Wednesday, July 25, 2012

Review: Beauty for Ashes by Dorothy Love

From the Back Cover:

She's a beautiful young widow. He's a Southern gentleman with a thirst for adventure. Both need a place to call home.

After losing her husband in the Civil War, Carrie Daly is scared she will never have the family she longs for. Eligible bachelors are scarce in Hickory Ridge, Tennessee, but Carrie has found love. Not the weak-in-the-knees kind, but something practical. Still, she isn't quite ready to set a wedding date with Nate Chastain.

Griff Rutledge is a former member of Charleston society, but has been estranged from his family for years. He's determined to remain unattached, never settling in one place for too long. But when asked to train a Thoroughbred for an upcoming race in Hickory Ridge, he decides to stay awhile.

Despite objections from the townsfolk, and her fear that true happiness has eluded her, Carrie is drawn to Griff's kindness and charm. It will take a leap of faith for them to open their hearts and claim God's promise to give beauty for ashes.

My Thoughts:

Carrie Daly's life over the past ten years has not been particularly exciting, but it has been stable and satisfying. But two events are about to turn her neat and ordered world upside down: her brother’s marriage and the arrival of Griff Rutledge, a handsome stranger with a reputation as a scoundrel who’s come to train a horse for a race intended to draw tourists and their money into town. Ever since Carrie’s husband died fighting in the Civil War, Carrie has lived with her brother Henry, helping him take care of the family farm. But when his prissy new bride Mary and her hell-raising children move in, Carrie realizes she’s got to move out before she goes crazy or kills somebody. She moves into the run-down ladies’ hotel in Hickory Ridge and tries to earn her keep by cleaning and baking. She also tries hard not to fall for Griff’s dashing smile and risk-taking personality, but the women of society in Hickory Ridge condemn her anyway for behavior they deem inappropriate.

The entire country is held in the grip of depression, but times are even tougher in Hickory Ridge. Henry leaves for a job opportunity in Chicago and Carrie reluctantly agrees to move back to his house to help care for the farm and for Mary, who is in the midst of a difficult pregnancy. It’s a hard spot for Carrie to be in. Mary treats her like a servant and her children are incorrigible. Cutesy kids in novels get on my nerves, but the two little boys who take over Carrie's life are little hellions! They make for some interesting reading, especially as Carrie makes an attempt to get to know them better and realizes how tough they’ve had it. Griff helps her out in that respect, coming by the farm as often as he can under the guise of helping two women in need, but really he can’t stay away from Carrie. It’s a new feeling for him, and he begins to question whether he’ll still go through with his plans to leave town after the big horse race. And he’s not sure if Carrie can handle the secrets he’s hiding.

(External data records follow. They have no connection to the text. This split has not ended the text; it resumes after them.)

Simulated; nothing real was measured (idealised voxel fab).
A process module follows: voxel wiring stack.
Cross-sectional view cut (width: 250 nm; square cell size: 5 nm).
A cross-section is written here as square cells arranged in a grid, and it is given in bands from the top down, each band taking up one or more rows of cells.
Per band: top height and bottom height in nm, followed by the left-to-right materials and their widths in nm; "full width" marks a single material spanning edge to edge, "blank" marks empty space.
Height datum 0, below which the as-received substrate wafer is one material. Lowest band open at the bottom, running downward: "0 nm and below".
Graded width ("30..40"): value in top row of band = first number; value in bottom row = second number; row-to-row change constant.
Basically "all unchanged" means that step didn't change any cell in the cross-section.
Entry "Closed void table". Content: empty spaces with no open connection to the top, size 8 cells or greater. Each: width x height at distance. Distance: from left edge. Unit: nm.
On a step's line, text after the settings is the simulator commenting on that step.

I'm torn a bit on my rating for this one, because, on the one hand, it's very well-written and the depiction of small-town southern life is fantastic. The fact that the town has fallen on hard times makes it all the more realistic and poignant. I was transported to Hickory Ridge while reading this book. On the other hand, the characters and the storyline are not particularly memorable. I had hoped the story would concentrate more on the horse-racing aspect than it did. It was a nice read, but the romance wasn’t swoon-worthy and it didn’t stand out to me as being better than any other inspirational historicals I’ve read recently. But there were a couple of surprises in the story and I thought the inspirational theme was nicely done and tied in very well with the plot. So good writing wins out, especially given the number of authors laughing their way to the bank these days on the backs of terrible novels.

My Rating: 4 Stars out of 5

*Please Note: This review references an advance copy received from the publisher through the Amazon Vine program. These are my unbiased opinions and I was not compensated in any other way for reviewing this book.


  1. This seems like a sweet romance, which are hit and miss for me because sometimes I really want the swoon-worthy romance.

    1. The romance was not the strongest part of this novel. Still a good read, but I like to swoon, too!

  2. I have not heard of this one- but I do enjoy HF. It sounds like a good book and I am happy to hear that it is well written. Your review was very helpful.


  3. I'm with Laura on the sweet romances, but I am drawn by the underlying story. Thanks for a great review; I'll keep an eye out for this one.